BY MICHAEL SOMMERS
What’s the buzz on “Jesus Christ Superstar”? Let’s tell you what’s happening with the Broadway revival of the famous 1971 rock opera, which just opened at the Neil Simon Theater.
A generally well-sung and energetically performed production of the Andrew Lloyd Webber-Tim Rice musical regarding the last days of Christ awaits fans of the show. Whether the musical’s charms attract a fresh generation of converts remains to be seen, but the faithful will not be disappointed.
Representing Webber in his liveliest, freshest pop mode, the score’s memorable rock tunes and driving rhythms remain as stirring as ever. Way back when, “Jesus Christ Superstar” was denounced and even picketed for being sacrilegious, but today Rice’s text seems surprisingly reverent if somewhat slangy in its treatment of the story.
Originally staged at the Stratford Shakespeare Festival, director Des McAnuff’s production is sung and acted with force and conviction. McAnuff’s interpretation suggests that Judas was inspired more by jealousy over Jesus’ involvement with Mary Magdalene than any other motive.
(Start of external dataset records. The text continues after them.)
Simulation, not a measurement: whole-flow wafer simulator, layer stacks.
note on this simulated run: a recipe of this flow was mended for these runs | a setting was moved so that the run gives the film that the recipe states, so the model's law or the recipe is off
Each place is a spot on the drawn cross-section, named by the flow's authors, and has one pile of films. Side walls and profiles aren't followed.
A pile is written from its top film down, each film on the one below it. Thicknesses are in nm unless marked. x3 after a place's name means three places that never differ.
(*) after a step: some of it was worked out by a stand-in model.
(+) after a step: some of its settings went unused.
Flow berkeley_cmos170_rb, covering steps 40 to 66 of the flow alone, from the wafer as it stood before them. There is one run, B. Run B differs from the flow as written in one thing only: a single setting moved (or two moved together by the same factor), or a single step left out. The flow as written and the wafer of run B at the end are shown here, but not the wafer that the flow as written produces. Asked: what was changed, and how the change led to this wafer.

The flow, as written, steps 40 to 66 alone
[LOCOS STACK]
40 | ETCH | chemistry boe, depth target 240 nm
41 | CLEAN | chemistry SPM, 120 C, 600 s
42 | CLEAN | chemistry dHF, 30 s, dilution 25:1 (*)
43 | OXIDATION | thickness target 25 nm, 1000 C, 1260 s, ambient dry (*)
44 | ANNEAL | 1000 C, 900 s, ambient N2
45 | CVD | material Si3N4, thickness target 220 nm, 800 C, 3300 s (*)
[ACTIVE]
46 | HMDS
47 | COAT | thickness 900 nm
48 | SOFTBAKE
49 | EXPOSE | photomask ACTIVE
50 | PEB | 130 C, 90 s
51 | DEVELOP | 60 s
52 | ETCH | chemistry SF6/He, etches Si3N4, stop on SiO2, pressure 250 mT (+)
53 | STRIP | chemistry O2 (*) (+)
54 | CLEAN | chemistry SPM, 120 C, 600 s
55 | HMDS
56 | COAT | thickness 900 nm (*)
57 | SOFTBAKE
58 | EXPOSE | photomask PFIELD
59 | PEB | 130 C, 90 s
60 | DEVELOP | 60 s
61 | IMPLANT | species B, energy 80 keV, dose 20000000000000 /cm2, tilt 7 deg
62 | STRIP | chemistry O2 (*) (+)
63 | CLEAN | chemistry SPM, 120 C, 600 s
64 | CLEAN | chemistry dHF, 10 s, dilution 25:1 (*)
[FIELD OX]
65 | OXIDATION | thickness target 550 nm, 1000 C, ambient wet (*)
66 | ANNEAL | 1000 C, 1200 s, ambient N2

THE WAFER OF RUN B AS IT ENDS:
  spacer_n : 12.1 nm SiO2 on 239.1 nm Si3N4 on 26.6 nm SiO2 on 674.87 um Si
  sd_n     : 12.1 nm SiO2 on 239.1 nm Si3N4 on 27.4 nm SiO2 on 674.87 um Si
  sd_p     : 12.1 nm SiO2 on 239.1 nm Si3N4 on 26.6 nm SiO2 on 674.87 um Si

A strong singer, Paul Nolan presents a slim, rapt figure as Jesus who contrasts against the rather frenzied Judas played by Josh Young (unfortunately plagued by vocal problems at Thursday’s opening). Chilina Kennedy is a cool-voiced Mary Magdalene. Perhaps the most impressive performance comes from Tom Hewitt as a lordly, dignified Pontius Pilate who turns desperately urgent in his final face-off with Jesus.
Bruce Dow’s campy King Herod is okay if nothing outrageous, but Marcus Nance’s sepulchral bass voice lends shivers to his depiction of the head priest Caiaphas. The ensemble sings the bejeepers out of the music while tearing through the highly aerobic choreography devised by Lisa Shriver that at times resembles a Zumba class.